Sidebar

Zabbix Summit 2022
Register for Zabbix Summit 2022

2 Global event correlation

Overview

Global event correlation allows to reach out over all metrics monitored by Zabbix and create correlations.

It is possible to correlate events created by completely different triggers and apply the same operations to them all. By creating intelligent correlation rules it is actually possible to save yourself from thousands of repetitive notifications and focus on root causes of a problem!

Global event correlation is a powerful mechanism, which allows you to untie yourself from one-trigger based problem and resolution logic. So far, a single problem event was created by one trigger and we were dependent on that same trigger for the problem resolution. We could not resolve a problem created by one trigger with another trigger. But with event correlation based on event tagging, we can.

For example, a log trigger may report application problems, while a polling trigger may report the application to be up and running. Taking advantage of event tags you can tag the log trigger as Status: Down while tag the polling trigger as Status: Up. Then, in a global correlation rule you can relate these triggers and assign an appropriate operation to this correlation such as closing the old events.

In another use, global correlation can identify similar triggers and apply the same operation to them. What if we could get only one problem report per network port problem? No need to report them all. That is also possible with global event correlation.
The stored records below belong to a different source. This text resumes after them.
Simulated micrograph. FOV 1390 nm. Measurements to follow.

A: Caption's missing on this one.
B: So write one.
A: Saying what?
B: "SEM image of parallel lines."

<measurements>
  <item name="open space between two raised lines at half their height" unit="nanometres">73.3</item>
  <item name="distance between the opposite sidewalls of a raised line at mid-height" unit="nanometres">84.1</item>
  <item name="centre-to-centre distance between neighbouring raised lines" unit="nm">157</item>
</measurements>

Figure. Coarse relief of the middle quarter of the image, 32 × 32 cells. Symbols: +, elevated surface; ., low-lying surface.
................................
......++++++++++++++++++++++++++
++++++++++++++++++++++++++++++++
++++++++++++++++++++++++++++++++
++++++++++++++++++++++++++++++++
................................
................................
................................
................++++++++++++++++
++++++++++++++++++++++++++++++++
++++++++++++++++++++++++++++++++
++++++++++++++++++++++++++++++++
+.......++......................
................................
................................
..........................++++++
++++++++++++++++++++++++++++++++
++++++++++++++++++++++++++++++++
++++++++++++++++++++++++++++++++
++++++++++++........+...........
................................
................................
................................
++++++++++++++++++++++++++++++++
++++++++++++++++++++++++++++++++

Global event correlation is configured in correlation rules. A correlation rule defines how the new problem events are paired with existing problem events and what to do in case of a match (close the new event, close matched old events by generating corresponding OK events). If a problem is closed by global correlation, it is reported in the Info column of MonitoringProblems.

Configuring global correlation rules is available to Zabbix Super Admin level users only.

Event correlation must be configured very carefully, as it can negatively affect event processing performance or, if misconfigured, close more events than was intended (in the worst case even all problem events could be closed).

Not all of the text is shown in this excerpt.